“Family and money” is not the easiest conversation to have – especially when gathering for a family occasion or holiday. Nevertheless, these conversations are appropriate, and should be had if you are curious and looking to be helpful. This conversation should happen with family members that you care about.

Let’s start up the family tree with parents. Sometimes older generations don’t want to talk about money at all. But these are questions that must be asked, regardless of their willingness to answer.

Do they have a current estate plan? Don’t be surprised when learning their plan may be nearly as old as they are.

Ask if you have any roles to serve in the settlement of their estate(s), such as the health care agent, trustee or personal representative. If yes, then you have the right to examine the documents to better understand your role. This also provides opportunities to revise or improve upon the plan that is in place.

If there is a business interest involved, ask about the succession plan and who owns that business after the passing of the owner. Find out if that agreement is in writing, funded, and still relevant to the current condition of the business and the people that may be left behind to run it.

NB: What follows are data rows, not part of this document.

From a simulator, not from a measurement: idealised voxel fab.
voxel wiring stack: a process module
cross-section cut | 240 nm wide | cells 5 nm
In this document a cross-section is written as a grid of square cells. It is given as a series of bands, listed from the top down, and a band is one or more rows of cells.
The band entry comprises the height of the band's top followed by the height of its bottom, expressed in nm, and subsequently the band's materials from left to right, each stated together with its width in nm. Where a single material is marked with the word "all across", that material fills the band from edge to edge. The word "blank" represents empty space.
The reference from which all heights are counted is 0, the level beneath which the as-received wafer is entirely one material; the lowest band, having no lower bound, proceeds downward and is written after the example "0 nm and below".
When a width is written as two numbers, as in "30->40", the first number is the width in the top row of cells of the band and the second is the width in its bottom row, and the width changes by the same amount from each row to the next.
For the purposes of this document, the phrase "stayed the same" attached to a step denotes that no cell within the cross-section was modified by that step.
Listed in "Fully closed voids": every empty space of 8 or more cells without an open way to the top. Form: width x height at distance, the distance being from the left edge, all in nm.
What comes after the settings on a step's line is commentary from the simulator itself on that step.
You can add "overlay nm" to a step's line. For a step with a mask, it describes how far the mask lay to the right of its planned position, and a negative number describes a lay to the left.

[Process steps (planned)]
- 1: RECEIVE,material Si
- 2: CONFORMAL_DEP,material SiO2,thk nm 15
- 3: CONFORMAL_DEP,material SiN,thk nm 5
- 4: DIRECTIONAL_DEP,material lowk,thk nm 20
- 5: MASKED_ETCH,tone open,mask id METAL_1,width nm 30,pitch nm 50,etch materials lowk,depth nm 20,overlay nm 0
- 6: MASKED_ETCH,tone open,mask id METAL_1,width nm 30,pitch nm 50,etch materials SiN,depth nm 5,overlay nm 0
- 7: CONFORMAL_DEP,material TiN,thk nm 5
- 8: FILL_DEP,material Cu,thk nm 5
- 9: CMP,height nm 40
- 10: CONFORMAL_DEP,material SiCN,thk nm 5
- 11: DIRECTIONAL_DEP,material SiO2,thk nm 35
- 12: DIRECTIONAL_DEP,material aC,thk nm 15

Ask about cash flow, and whether they feel comfortable living their life dreams from a financial perspective.

Probe a little deeper and ask if they’ve got a bucket list. Also common among elders is an ingrained mentality of not spending. We find many elders don’t realize they may be able to afford and physically accomplish some of their bucket list items.

Moving on to brothers and sisters – it’s OK to talk about financial issues you have in common. For siblings with minor children, find out if they’ve appointed successor guardians in the event of the parents’ premature passing. Don’t be surprised however, when your sister looks you in the eye with that vacant stare and reveals that you were their choice or that they haven’t done anything.

The last line of questioning is with your children.

Children with the most to lose are young adults with minor children. The important issues for your children are guardianship of their minor children, the amount of life insurance owned on each parent, and the type of estate planning documents they possess.

Many young adults don’t have much of an estate. What they do have are dependents and a young spouse. Imagine this: a young parent with $1 million in life insurance passes away and that money goes directly to the young surviving parent who remarries within 3 years and then gets divorced. A better solution is a trust for the benefit of a young surviving spouse and your grandchild, disinheriting any potential spouse number two.